Burned organic matter—so-called pyrogenic organic matter—retains ammonia by forming covalent bonds with the molecule at normal temperatures and pressures, according to a new study by former Cornell University graduate student Rachel Hestrin and coworkers (Nat. Commun. 2019, DOI: 10.1038/s41467-019-08401-z). The findings could have implications for the global nitrogen cycle and provide a new source of fertilizers.
“We did not know that ammonia gas would adsorb to the extent we reported,” says Johannes Lehmann of Cornell University, who led the research. Under normal temperatures and pressures, the pyrogenic material, obtained by burning maple wood chips, retained more nitrogen by mass than is found in plants or most animal manures, Lehmann says.
When the researchers artificially weathered the pyrogenic matter by oxidizing it, the amount of trapped ammonia increased sixfold. More than half of the nitrogen remained in the material via covalent bonds. Spectroscopic analysis revealed that ~10% of the covalent bonds involved nitrogen-containing heterocyclic compounds.
“We weren’t at all prepared for the extent of the interactions,” Lehmann says. “We were actually banking on this being just a transformation of ammonia gas into ammonium salts on the surfaces.” The researchers don’t yet know the mechanism by which the heterocycles formed, Lehmann says.

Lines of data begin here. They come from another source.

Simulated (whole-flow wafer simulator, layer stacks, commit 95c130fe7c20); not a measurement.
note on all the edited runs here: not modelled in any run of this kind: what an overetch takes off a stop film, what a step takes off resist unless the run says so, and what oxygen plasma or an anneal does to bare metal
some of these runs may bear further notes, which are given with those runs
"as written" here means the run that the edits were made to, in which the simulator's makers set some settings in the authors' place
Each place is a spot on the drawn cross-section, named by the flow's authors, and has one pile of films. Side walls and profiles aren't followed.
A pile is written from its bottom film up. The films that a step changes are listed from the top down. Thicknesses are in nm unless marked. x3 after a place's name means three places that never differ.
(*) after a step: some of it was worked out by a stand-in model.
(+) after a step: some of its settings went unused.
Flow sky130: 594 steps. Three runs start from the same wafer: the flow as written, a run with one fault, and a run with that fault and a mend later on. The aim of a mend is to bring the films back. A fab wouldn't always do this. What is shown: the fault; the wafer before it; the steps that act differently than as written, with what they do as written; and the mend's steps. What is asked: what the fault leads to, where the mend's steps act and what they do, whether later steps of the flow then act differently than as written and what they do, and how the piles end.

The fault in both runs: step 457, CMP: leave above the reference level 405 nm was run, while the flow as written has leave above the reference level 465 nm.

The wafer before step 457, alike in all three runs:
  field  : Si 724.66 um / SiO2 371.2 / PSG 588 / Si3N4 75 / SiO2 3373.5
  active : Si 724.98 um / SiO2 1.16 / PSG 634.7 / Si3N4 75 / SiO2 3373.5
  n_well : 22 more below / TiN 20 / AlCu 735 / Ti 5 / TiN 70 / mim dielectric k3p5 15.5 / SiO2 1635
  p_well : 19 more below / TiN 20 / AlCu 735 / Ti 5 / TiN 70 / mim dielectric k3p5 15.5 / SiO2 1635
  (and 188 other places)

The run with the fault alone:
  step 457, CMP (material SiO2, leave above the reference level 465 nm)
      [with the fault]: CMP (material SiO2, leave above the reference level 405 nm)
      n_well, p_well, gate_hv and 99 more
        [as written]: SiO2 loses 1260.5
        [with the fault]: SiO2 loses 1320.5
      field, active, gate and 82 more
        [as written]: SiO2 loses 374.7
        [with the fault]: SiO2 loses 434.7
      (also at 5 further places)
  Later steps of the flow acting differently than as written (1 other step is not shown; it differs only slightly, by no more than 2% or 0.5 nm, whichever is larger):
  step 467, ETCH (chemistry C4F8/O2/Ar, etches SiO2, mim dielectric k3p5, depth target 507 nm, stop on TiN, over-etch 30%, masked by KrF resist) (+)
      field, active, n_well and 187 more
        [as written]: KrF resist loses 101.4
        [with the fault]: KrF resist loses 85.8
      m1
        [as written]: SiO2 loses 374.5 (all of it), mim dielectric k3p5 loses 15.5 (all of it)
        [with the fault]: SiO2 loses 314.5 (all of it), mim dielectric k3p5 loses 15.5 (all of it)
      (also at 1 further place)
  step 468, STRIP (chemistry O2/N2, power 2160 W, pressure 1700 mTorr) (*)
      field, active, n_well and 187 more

The material could have practical uses for converting ammonia pollution into fertilizers. For example, ammonia-polluted effluents from farmlands or wastewater treatment plants could be passed through beds of biochar—burned plant material—before being discharged, says Michael Bird, a geochemist at James Cook University who studies biochar and was not involved in this study. “You end up discharging cleaner water and with an agricultural product with carbon sequestration potential, soil improvement potential, and now a built-in source of fertilizer.” Previous work by others has shown that plants can take up nitrogen in biochar.
Lehmann sees the material as a way to clean up agricultural wastes. “I’m thinking of dairy manure lagoons or poultry barn floors,” he says. Poultry barns “pretty much stink of ammonia.”
In addition, Lehmann says, the results suggest that pyrogenic organic matter may play a previously unappreciated role in the global nitrogen cycle by serving as a nitrogen sink. “Since nobody knew that it can happen, nobody even looked to see whether it’s happening,” Lehmann says.